IB myp 4-5 MATHEMATICS – Practice Questions- All Topics
Topic :Functions–Linear programming,including inequalities
Topic :Function- Weightage : 21 %
All Questions for Topic : Representation and shape of more complex functions,Transformation of quadratic functions,Rational functions,Graphing trigonometric functions,Linear programming, including inequalities,Networks-edges and arcs, nodes/ vertices, paths,Calculating network pathways,Weighted networks,Domain and range
Question : Coordinate Geometry [6 marks]
Given the functions:
• y = x²
• 2x + y = 12
• x = 5
a Question a [3 marks] – Graph Sketching
Sketch the graphs on the coordinate plane and shade the region satisfying:
y ≤ x², 2x + y ≥ 12, and x ≤ 5
▶️Answer/Explanation
Key Features:
- Parabola y = x² opening upwards
- Line 2x + y = 12 with intercepts at (6,0) and (0,12)
- Vertical line x = 5
- Shaded region: Below parabola, above line, left of x=5
Marking Scheme:
- •1: Correct sketch of y = x²
- •2: Correct sketch of 2x + y = 12 with intercepts
- •3: Correct sketch of x = 5 and correct shaded region
b Question b [3 marks] – Maximum Value
Find the maximum value of the function f(x,y) = x + 2y in the shaded region:
▶️Answer/Explanation
Solution Steps:
- Find vertices of the feasible region:
- Intersection of y=x² and 2x+y=12 → (2,4) and (-3,9)

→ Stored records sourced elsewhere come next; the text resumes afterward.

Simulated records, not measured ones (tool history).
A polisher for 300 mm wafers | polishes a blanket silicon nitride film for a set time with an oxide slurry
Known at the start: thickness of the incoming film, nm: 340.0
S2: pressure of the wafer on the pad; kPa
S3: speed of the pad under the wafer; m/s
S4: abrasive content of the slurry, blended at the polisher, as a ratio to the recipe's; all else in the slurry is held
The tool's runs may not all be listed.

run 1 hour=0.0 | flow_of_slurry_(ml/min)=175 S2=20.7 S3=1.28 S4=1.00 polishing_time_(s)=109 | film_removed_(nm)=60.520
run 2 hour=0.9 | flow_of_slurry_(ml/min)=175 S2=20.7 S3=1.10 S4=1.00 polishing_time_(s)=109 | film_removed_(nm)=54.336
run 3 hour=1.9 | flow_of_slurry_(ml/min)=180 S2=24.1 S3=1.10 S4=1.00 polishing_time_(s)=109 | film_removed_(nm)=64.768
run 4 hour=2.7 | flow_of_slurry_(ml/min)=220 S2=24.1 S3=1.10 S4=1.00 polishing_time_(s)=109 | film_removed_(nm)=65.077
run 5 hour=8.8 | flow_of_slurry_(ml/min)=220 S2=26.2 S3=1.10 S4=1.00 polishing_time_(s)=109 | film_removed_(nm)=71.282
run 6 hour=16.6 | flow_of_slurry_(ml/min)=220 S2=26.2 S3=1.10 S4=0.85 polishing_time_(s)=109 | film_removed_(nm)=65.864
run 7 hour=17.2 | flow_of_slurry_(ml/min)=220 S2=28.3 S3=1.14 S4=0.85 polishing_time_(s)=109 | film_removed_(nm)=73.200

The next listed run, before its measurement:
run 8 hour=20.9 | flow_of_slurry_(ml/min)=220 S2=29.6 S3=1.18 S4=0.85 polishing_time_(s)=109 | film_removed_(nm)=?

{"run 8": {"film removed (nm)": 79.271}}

- Intersection of x=5 and y=x² → (5,25)
- Intersection of x=5 and 2x+y=12 → (5,2)
- Evaluate f(x,y) at vertices:
- f(2,4) = 2 + 8 = 10
- f(-3,9) = -3 + 18 = 15
- f(5,25) = 5 + 50 = 55
- f(5,2) = 5 + 4 = 9
- Maximum value is 55 at (5,25)
Marking Scheme:
- •1: Finds at least two correct vertices
- •2: Evaluates f(x,y) at vertices
- •3: Identifies correct maximum value (55)
Syllabus Reference
Unit 2: Algebra
- Graphical inequalities
- Linear programming
Unit 3: Functions
- Quadratic functions
- Linear functions
Assessment Criteria: B (Investigating Patterns), D (Applying Mathematics in Real-life Contexts)